The numbers surrounding recovery from Souris River flood of 2011 continue to be astounding. Minot Mayor Curt Zimbelman added yet another hard-to-fathom figure Tuesday: Minot's unmet flood recovery needs are in the area of $1 billion.
That's right: $1 billion.
The estimate includes Minot's $543 portion of the $820 million flood protection plan. According to figures from Sen. John Hoeven's office, Minot and Ward County have received roughly $534.6 million in federal assistance so far, from a wide variety of programs including:
- U.S. Army Corps of Engineers, 2011 flood fight, $27 million
- Southern Mouse River Basin road repairs, estimated $49.8 million
- Infrastructure repairs, including schools, $67 million
- FEMA Individual Assistance, $89.8 million
- Small Business Administration disaster loans, $224 million
- Community Development Block Grants, $77 million
- Hazard Mitigation Grant Program (pending), estimated $80 million
- Economic Development Assistance -Disaster Recovery Grants (pending), unknown estimate
The total, excluding hazard mitigation grant, comes to $534.6 million. And yet Minot is still far short of what it needs to recover from the flood. We would expect that figure to grow as time goes on, and as the recovery process proceeds. It's impossible for Minot and other flooded cities like Burlington to recover quickly. It will take time, and it will be expensive. Burlington's unmet needs are estimated at $56 million.
The discussion of how much more financial help the area needs to recover can only be held in conjunction with an examinaiton of the size and scope of the flood protection plan. The current plan, which would protect the city to a level of 27,500 cubic feet per second, carries an estimated price tag of $820 million, with work taking as long as a decade to be completed. But if the project could be scaled back, say to 15,000 cfs, and combined with significant changes in river management, a new levee system and changes to Lake Darling, the price tag could drop to $660 million.

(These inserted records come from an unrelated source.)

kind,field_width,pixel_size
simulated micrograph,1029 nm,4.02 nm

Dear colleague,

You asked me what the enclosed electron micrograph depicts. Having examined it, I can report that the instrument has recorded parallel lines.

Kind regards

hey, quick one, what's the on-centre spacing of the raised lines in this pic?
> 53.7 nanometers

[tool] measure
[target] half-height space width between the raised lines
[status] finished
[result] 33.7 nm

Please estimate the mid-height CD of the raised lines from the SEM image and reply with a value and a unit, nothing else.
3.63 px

The problem lies with timing, and perhaps unreasonable expectations of when any flood protection project could be designed, funded and constructed. The city should not make any rushed decisions regarding its future safety, but the longer it takes to make a decision on the details of a protection plan and that plan's overall size, the higher the price is sure to rise. And that means Zimbelman's $1 billion figure for unmet needs could easily continue to climb.
The ultimate decision on a flood control project will shape this city's history forever. Minot's leaders must get it right, and that means it will take time.